The anti-corruption strategy
Until recently, the Afghan government lacked a comprehensive strategy for its anti-corruption engagement (see previous Helpdesk Answer). The adoption of a strategy was a promised deliverable in the Self-Reliance through Mutual Accountability Framework (SMAF), agreed upon at the 2016 Brussels donor conference. The strategy is to be implemented within five ministries that each have a seat at the High Council.
The anti-corruption strategy has five priorities:
1) political leadership in anti-corruption reforms; 2) ending corruption in the security sector; 3) replacing patronage with merit; 4) prosecuting the corrupt; and 5) tracking money flows.

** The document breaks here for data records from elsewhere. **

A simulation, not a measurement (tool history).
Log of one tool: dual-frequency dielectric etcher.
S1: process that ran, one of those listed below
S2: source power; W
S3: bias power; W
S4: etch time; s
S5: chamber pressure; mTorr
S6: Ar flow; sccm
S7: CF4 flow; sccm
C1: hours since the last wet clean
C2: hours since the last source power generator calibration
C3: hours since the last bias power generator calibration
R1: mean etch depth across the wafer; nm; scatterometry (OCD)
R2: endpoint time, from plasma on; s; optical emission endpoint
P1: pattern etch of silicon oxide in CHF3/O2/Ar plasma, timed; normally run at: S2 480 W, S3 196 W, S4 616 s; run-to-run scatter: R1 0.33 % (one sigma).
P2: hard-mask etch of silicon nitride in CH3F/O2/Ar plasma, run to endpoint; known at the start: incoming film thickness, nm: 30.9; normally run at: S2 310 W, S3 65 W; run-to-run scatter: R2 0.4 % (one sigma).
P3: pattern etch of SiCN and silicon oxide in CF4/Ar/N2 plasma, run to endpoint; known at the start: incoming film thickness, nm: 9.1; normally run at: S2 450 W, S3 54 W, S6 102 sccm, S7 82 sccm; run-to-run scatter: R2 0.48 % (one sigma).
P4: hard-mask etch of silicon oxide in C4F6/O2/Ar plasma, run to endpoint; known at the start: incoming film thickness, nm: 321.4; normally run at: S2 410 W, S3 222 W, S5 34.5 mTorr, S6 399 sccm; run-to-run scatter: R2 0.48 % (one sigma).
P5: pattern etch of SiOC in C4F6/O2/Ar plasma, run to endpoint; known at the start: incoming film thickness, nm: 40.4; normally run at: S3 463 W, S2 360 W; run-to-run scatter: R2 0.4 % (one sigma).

Each of the five priorities have a set of related goals (66 in total) with benchmarks/indicators to be reached in stages until the end of the strategy in 2020. In addition to the five implementing ministries, none others have to formulate an anti-corruption plan. Priority 2 has been implemented, because the High Council and the Afghan government sees the security sector as an underlying and cross-cutting issue, acting as a driver of corruption in other sectors.
The implementation of the anti-corruption strategy is monitored by the High Council’s Special Secretariat who received reports on its implementation
While the adoption of a more comprehensive anti-corruption strategy is an important step for the Afghan anti-corruption agenda, the current strategy has a number of significant weaknesses. It was drafted without adequate civil society engagement and ministry consultation and falls short of calling for major institutional reforms (SIGAR 2018b).
The 2019 UNAMA Corruption report also warns that the strategy has not been consistently implemented
The role of official development assistance
Donors and aid modalities
There are a great number of donors funding activities in Afghanistan. Among the largest are many of the “traditional” OECD donors such as the US, the EU commission, the UK, Japan, Germany, the Nordic countries, Switzerland, Canada and Australia. Regional donors also have a significant engagement. Of these India is the largest, having provided more than US$3 billion in official aid to Afghanistan (Times of India 2019).
At the Brussels conference in 2016, donors committed to spend approximately US$3.8 billion a year (World Bank 2019). Two years later, however, at the Geneva conference, donors increased this amount promising to spend US$15 billion between 2018 and 2020.
The biggest donor in the country is the United States, which has directed US$122 billion in aid since 2002 (out of a total of US$132 billion allocated in this period). Of this amount, 63% has been directed to the security sector, 28% on development and 9% on humanitarian assistance (Congressional Research Service 2019). Additionally, out of the programmes implemented through USAID, the largest sectors covered include governance and health (USAID 2019).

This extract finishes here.